Modern Christian churches may be one of the few places in the history and future of the world where God’s people rarely physically bow to worship. That seems strange to me.

And there’s more Biblical evidence to consider.

The Most Common Greek Word Translated “Worship” Means “To Bow Down to Someone”

Several Greek words in the New Testament (and in the ancient Greek translation of the Old Testament, called the Septuagint (LXX)) are sometimes translated “worship”.  The second most common Greek word group for worship is Latreuo (a verb) and Latreia (a noun), which basically mean “to serve God”:

NIV Romans 12:1 Therefore, I urge you, brothers and sisters, in view of God's mercy, to offer your bodies as a living sacrifice, holy and pleasing to God-- this is your true and proper worship (latreia).
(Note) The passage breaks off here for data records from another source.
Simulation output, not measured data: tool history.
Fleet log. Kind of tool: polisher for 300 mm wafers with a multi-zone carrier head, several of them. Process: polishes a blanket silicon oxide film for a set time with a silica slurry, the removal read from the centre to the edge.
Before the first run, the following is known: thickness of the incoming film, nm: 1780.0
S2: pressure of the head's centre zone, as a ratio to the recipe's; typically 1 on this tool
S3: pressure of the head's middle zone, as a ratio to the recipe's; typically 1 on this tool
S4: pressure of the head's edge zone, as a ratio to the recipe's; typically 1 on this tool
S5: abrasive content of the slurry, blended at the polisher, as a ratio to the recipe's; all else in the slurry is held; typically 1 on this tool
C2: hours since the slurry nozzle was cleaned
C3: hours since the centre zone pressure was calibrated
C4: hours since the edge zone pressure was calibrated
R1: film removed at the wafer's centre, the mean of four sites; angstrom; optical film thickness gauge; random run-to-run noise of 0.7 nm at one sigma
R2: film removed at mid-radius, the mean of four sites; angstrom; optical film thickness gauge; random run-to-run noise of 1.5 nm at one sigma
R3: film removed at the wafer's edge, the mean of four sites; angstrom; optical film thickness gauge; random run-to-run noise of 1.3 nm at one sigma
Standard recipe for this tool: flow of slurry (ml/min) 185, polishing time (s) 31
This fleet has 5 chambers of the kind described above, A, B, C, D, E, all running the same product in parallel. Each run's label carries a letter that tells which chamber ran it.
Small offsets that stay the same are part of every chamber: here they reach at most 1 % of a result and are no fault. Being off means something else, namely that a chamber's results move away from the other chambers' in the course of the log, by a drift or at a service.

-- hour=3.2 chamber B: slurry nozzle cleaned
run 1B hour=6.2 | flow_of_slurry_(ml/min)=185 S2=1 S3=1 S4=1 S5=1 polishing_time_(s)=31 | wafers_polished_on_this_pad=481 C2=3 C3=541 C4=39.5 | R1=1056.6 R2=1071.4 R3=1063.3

Thus, latreia, means “worship” in a very broad sense.

But the most common Greek word in the New Testament for “worship” is not latreia, but proskuneo. The literal meaning of prokuneo is to fall face down in front of someone (usually out of respect, fear, or adoration).  In New Testament verses which use the word “worship” to translate proskuneo it is not always obvious to English readers that the “worship” included bowing down, but this would have been very obvious to the original Greek speaking readers of the New Testament.

Considering what the Bible says about bowing down and kneeling (and we’ve only looked at a tiny fraction of the relevant verses), it seems like we are missing something if we don’t regularly bow down in worship and kneel in prayer.  As I’ve thought about this and discussed it with others, I’ve encountered some legitimate concerns.

Three Concerns Related to Bowing and Kneeling

1.  It is the heart that matters, not the outward appearance.

It is unquestionably true that God pays attention to what is in our hearts rather than merely our outward appearance:

NIV 1 Samuel 16:7 But the LORD said to Samuel, "Do not consider his appearance or his height, for I have rejected him. The LORD does not look at the things people look at. People look at the outward appearance, but the LORD looks at the heart."

Based on this principle, some people are rightly concerned that bowing down, especially in a setting where others are present, could be used merely to appear “more religious” than others, or to look good in front of others. 

This is a legitimate concern.  But it does not mean that we should not physically bow in worship or kneel in prayer in public worship.  Imagine if we applied this line of thinking to other acts of worship.  Some people sing out loud without really meaning the words.  Some might even sing just to impress others.  Does that mean no one should sing?  Some people attend church to be seen by others and to look good.  Does that mean that no one should attend church?  Just because some people misuse a visible act of worship, does not mean that others should avoid that act.  It does mean that whenever we bow or kneel (or sing or give or attend) we should seek God’s help to ensure we are doing so with the right motives.

Also, we should realize that what is in our heart should be expressed in our actions, and that in turn our actions do influence our hearts. The more we choose in our hearts to submit to God, the more willing and glad we should be to bow down and kneel before Him, and the more we bow down and kneel before Him, the more our hearts will readily submit to Him in all of life’s choices. (For those of you who are a bit “geeky”, engineers and scientists call this a positive feedback loop.)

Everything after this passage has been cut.